Connecting to dl.fbaipublicfiles.com (dl.fbaipublicfiles.com)|18.165.83.79|:443... connected.
HTTP request sent, awaiting response... 200 OK
Length: 4496459151 (4.2G) [application/octet-stream]
Saving to: ‘cc.ru.300.bin.gz’


2024-07-22 02:23:08 (23.5 MB/s) - ‘cc.ru.300.bin.gz’ saved [4496459151/4496459151]

gzip: cc.ru.300.bin already exists; do you wish to overwrite (y or n)? 

In [None]:
# Load FastText model for Russian
ft_model_path = 'cc.ru.300.bin'
ft_model = fasttext.load_model(ft_model_path)

In [None]:
from google.colab import drive
drive.mount('/content/drive')

In [None]:
# Read CSV files
drk = pd.read_csv('/content/drive/MyDrive/Team1_Summer_Hackathon/Data/merged_drk_df.csv')
cmk = pd.read_csv('/content/drive/MyDrive/Team1_Summer_Hackathon/Data/merged_cmk_df.csv')
ftl = pd.read_csv('/content/drive/MyDrive/Team1_Summer_Hackathon/Data/merged_ftl_df.csv')
otr = pd.read_csv('/content/drive/MyDrive/Team1_Summer_Hackathon/Data/merged_otr_df.csv')
ft = pd.read_csv('/content/drive/MyDrive/Team1_Summer_Hackathon/Data/merged_ft_df.csv')

In [None]:
# Concatenate the dataframes
df = pd.concat([drk, cmk, ftl, otr, ft], ignore_index=True)

In [None]:
# Read abbreviation CSV and convert to dictionary
abbr = pd.read_csv('/content/drive/MyDrive/Team1_Summer_Hackathon/Data/abbr.csv')
abbr.columns = ['abbr', 'full']

In [None]:
# Download necessary NLTK data
nltk.download('punkt')
nltk.download('stopwords')
russian_stopwords = set(stopwords.words('russian'))

In [None]:
# Define function to clean text
def clean_text(text):
    # Remove punctuation
    text = re.sub(r'[^\w\s]', '', text)
    # Convert text to lowercase
    text = text.lower()

    # Tokenize the text
    tokens = word_tokenize(text)

    # Remove stopwords
    tokens = [token for token in tokens if token not in russian_stopwords]

    # Lemmatize the text using SpaCy
    doc = nlp(' '.join(tokens))
    lemmatized_text = ' '.join(token.lemma_ for token in doc if not token.is_stop)

    return lemmatized_text

In [None]:
# Initialize synonyms cache
synonyms_cache = abbr.set_index('full')['abbr'].to_dict()

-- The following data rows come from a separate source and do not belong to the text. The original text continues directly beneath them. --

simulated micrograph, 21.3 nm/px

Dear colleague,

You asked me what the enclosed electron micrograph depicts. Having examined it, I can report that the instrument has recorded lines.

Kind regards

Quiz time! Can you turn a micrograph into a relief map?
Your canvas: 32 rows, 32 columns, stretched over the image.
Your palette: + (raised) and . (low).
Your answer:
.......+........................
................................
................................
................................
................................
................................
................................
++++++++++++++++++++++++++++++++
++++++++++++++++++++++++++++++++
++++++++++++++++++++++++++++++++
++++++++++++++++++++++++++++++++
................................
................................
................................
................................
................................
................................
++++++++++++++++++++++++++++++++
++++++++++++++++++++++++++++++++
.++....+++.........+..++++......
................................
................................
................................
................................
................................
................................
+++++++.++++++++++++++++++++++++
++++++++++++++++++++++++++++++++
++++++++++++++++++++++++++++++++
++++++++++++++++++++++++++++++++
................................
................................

# Define function to get synonyms
def get_synonyms(word):
    if word not in synonyms_cache:
        parsed_word = morph.parse(word)
        if parsed_word:
            base_form = parsed_word[0].normal_form
            synonyms_cache[word] = [base_form]
        else:
            synonyms_cache[word] = []
    return synonyms_cache[word]

In [None]:
# Define function to expand text with synonyms
def expand_with_synonyms(text):
    tokenized = text.split()
    expanded_text = []
    for token in tokenized:
        expanded_text.append(token)
        synonyms = get_synonyms(token)
        if synonyms:
            expanded_text.append(synonyms[0])
    return ' '.join(expanded_text)

In [None]:
# Define function to preprocess documents
def preprocess_documents(df):
    text_splitter = RecursiveCharacterTextSplitter(chunk_size=850, chunk_overlap=150)
    chunks = []
    original_chunks = []
    for _, row in df.iterrows():
        title = row['Query']
        paragraphs = row['Answer']
        split_chunks = text_splitter.split_text(paragraphs)
        for chunk in split_chunks:
            cleaned_chunk = clean_text(chunk)
            expanded_chunk = expand_with_synonyms(cleaned_chunk)
            chunks.append((title, expanded_chunk))
            original_chunks.append((title, chunk))
    return chunks, original_chunks

In [None]:
# Define function to create and fit vectorizer
def create_and_fit_vectorizer(chunks):
    vectorizer = TfidfVectorizer()
    X = vectorizer.fit_transform(chunk for _, chunk in chunks)
    return vectorizer, X, chunks

In [None]:
# Process the data
chunks, original_chunks = preprocess_documents(df)
vectorizer, X, chunks = create_and_fit_vectorizer(chunks)
print(chunks[0], len(chunks), len(original_chunks))

In [None]:
# Input your query and process it
query = "Доступна ли перевозка грузов в Киргизию?"  # Replace with your query
cleaned_query = clean_text(query)
expanded_query = expand_with_synonyms(cleaned_query)
query_vec = vectorizer.transform([expanded_query])

# Increase the importance of the query terms
query_vec *= 1.5  # Multiply the TF-IDF scores by a factor (e.g., 1.5)

In [None]:
# Compute cosine similarity and find the most similar chunks
results = cosine_similarity(X, query_vec).flatten()
top_indices = results.argsort()[-5:][::-1]

In [None]:
# Print the top 5 most similar chunks
print("ДЕЛАЕМ ЗАПРОС: " + query)
print("РЕЗУЛЬТАТЫ РАБОТЫ МОДЕЛИ: ")
for i in top_indices:
    similarity_score = results[i]
    print(f"Similarity: {similarity_score:.4f}")
    print(f"Title: {chunks[i][0]}")
    print(f"Text: {original_chunks[i][1]}")
    print(f"Link: {chunks[i][1]}")
    print()